House Republicans assailed their leader by name and accused GOP colleagues from other regions, who had pushed back against the bill's price tag, of turning "sanctimonious" and "cavalier" when it came to helping people in the Northeast.
"These Republicans have no problem finding New York when they're out raising millions of dollars," U.S. Rep. Peter King (R., N.Y.) said on Fox News. "Anyone from New York or New Jersey who contributes one penny to congressional Republicans is out of their mind, because what they did last night was put a knife in the backs of New Yorkers and New Jerseyans."
As he spoke, a split screen showed homes destroyed by the storm.
Gov. Christie, one of the most popular figures in GOP politics, threw bomb after bomb in a news conference carried live on CNN.
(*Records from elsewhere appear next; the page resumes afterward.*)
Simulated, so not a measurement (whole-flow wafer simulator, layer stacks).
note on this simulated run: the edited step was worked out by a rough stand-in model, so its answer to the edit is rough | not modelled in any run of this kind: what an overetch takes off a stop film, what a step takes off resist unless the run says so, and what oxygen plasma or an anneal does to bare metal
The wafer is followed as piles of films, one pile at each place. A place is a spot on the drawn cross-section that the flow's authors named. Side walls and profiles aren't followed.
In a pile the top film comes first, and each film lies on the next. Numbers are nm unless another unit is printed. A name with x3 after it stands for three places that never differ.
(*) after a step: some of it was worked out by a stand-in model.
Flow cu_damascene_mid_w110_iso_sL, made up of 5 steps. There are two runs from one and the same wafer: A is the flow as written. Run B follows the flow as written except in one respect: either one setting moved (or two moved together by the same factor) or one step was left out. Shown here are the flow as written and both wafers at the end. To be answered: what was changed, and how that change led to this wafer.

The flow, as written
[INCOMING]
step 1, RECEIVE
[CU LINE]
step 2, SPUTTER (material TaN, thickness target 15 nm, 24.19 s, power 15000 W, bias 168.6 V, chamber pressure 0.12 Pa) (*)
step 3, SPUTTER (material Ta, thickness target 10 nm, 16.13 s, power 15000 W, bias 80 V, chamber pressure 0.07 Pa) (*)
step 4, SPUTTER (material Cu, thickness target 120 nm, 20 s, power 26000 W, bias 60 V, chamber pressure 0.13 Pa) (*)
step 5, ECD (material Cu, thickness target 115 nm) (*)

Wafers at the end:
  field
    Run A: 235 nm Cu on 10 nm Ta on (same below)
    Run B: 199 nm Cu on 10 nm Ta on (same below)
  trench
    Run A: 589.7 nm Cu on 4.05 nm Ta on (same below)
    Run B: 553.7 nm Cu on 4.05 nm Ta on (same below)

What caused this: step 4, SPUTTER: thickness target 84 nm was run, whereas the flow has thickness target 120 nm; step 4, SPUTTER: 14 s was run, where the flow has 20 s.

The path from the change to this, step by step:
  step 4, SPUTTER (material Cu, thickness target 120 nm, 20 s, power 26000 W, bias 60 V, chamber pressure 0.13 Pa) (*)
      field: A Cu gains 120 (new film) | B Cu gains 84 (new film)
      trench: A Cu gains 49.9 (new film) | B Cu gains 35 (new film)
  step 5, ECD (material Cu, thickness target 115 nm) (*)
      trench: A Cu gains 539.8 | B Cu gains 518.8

The story led national news broadcasts. President Obama urged a prompt vote on the aid bill.
By afternoon, the anger produced a result that calmed at least some: Boehner and Majority Leader Eric Cantor met with Northeastern Republican congressmen and promised that they would bring forward votes on the relief package.
A roughly $9 billion piece is scheduled to come up Friday, and $51 billion, split into two parts, is scheduled for House votes Jan. 15.
"Getting critical aid to the victims of Hurricane Sandy should be the first priority in the new Congress, and that was reaffirmed today," Boehner and Cantor said in a joint news release.
The $9 billion block, to replenish a flood-insurance program due to run out of money next week, is expected to easily pass the House and Senate on Friday, aides in both chambers said.
It's unclear, though, when the $51 billion piece might clear the Senate, leaving much of the package waiting. Federal officials say they have enough money for relief to last until spring.
The Northeast's GOP delegation was so confident that the measures would pass with Boehner's and Cantor's support that its Wednesday afternoon meeting in the speaker's office took less than 30 minutes. U.S. Rep. Chris Smith (R., N.J.) said the lawmakers received "an ironclad commitment."
"The majority leader and the speaker were of the same voice," said Rep. Frank LoBiondo, whose district includes Atlantic City. He looked for any hint that the leaders might waver, but said they were "1,000 percent" committed.
That meeting capped roughly 15 hours of reversals and recriminations.
The Sandy bill had already cleared the Senate, and Northeastern members of Congress believed they had the votes to move it through the House on Wednesday after the fight over the fiscal-cliff deal.
But near midnight Tuesday, as the cliff vote ended, word came down that the Sandy vote was called off. That move effectively killed the bill - because this session of Congress ends Thursday, forcing supporters to restart the legislative process and push the bill through the Senate a second time.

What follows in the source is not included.